There is a tendency in British politics for prime ministers, as the wounds of office accumulate and their domestic popularity wanes, to take comfort, and an increasing interest, in international affairs. At home, they are beset by difficulties; overseas, they are a statesman.
It says something about the late-stage conservatism state of the government that Rishi Sunak seems to be speed-running this process.
The first big sign that the Prime Minister was seeking refuge in international statecraft was the Windsor Framework, his purported solution to the customs border in the Irish Sea created by his predecessors’ cack-handed handling of Northern Ireland.
To some, it signalled that we finally had a leader both willing and able to do business with the European Union. And perhaps it did. Less important seems to be the fact that it hasn’t actually resolved the political deadlock in Ulster, in large part because it hasn’t actually ameliorated the border to anything like the extent government spinners initially claimed.
In itself, that isn’t especially surprising. The problem in Northern Ireland is that Dublin and Brussels’ demands are straightforwardly incompatible with the economic integrity of the United Kingdom, and the Unionists aren’t going to pretend otherwise just because politicians in London want to talk about something else now.
But it still feels a bit telling that Sunak was apparently much more comfortable doing deals with the EU than attending to the nitty-gritty of how that deal would actually land, or even ensuring that he had someone in the Northern Ireland Office team who commanded unionist confidence.
Since then, we have had further evidence that the Downing Street team’s feel for domestic issues may be genuinely bad. I’ve written elsewhere about the gulf between Sunak’s self-description as a bold reformer and the timidity of his policy offering, but it is nonetheless remarkable that he or his advisors were ‘bruised’ by the failure of his scrappy conference speech to significantly shift the dial for a government 20 points behind in the polls.

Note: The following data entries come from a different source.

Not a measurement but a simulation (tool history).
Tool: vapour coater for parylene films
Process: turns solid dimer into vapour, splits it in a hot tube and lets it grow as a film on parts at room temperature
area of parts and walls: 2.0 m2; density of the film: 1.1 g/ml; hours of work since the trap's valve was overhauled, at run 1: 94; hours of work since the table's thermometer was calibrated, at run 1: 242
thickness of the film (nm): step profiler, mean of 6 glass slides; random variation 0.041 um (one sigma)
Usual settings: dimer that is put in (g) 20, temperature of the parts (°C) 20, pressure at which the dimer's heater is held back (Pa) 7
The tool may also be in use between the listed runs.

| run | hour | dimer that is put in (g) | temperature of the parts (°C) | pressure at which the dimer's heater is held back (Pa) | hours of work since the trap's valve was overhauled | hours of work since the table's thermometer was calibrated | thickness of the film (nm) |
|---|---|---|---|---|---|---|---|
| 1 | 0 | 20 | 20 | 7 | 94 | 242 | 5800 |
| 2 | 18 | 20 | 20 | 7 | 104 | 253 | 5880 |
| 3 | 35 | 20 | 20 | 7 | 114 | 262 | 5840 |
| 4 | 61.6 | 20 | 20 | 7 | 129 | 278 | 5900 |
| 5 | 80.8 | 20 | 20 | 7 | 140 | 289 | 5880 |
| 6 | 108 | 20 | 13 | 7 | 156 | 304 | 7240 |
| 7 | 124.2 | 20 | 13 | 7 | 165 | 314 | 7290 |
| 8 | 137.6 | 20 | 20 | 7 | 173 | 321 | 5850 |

Now once again we see the Prime Minister retreating to global statesman mode. The UK will shortly play host to a global summit on AI safety, and Sunak apparently plans to go big on warning about the potential dangers this new technology poses – even to the extent of floating a ‘robot tax’ to protect jobs from the threat of digital automation.
This is an interesting topic, in the abstract, although it’s a bit bleak that the best response a self-styled ‘tech bro’ like Sunak can come up with is a boilerplate effort to crush innovation with taxes. But again, it’s not the sort of thing that’s likely to be top of many voters’ minds when they enter the polling station next year.
Labour, by contrast, are zeroing in on domestic issues such as housing and the cost of living, both of which were all but entirely absent from the Prime Minister’s headline speech to the Conservative Party Conference. Sunak might be able to reel off statistics at PMQs [a format at which he performs well, at least tactically], but the Tories’ broader silence on both issues speaks volumes.
It may be that Sunak believes that his party is too divided on those issues for him to be able to make a bold case: housing splits the party deeply between its long-term future and the short-term interests of many of its MPs, whilst public spending and the size of the state are sores the Truss disaster has done little to sooth.
But it may also be that the Prime Minister simply doesn’t have a grand vision for Britain. One thing I’ve noted since he became leader is that, unlike his predecessors, I genuinely couldn’t tell you what dramatic changes would happen if you handed Sunak a magic lamp and three wishes. The policies on which he based his first leadership bid were easily cast aside for his second one.
To some extent, that’s understandable. He came to power in almost uniquely unpropitious circumstances, having to ‘steady the ship’ after Liz Truss and then grapple with the fallout from the war in Ukraine and global price shocks. Most prime ministers are at the apex of their power when they first pass the door of Number Ten; that was not true for Sunak.
However, that does mean that when Downing Street tries to get us excited about what the UK could achieve with one more year of Rishi, the year we’ve already had gives us little to go on. He has, to date, governed extremely timidly.
And whatever the reason for his timidity, it bodes ill for a party which is currently on course for an historic defeat at the next election. There is little good in steady-as-she-goes when your trajectory is as bad as is the Conservatives’ at present.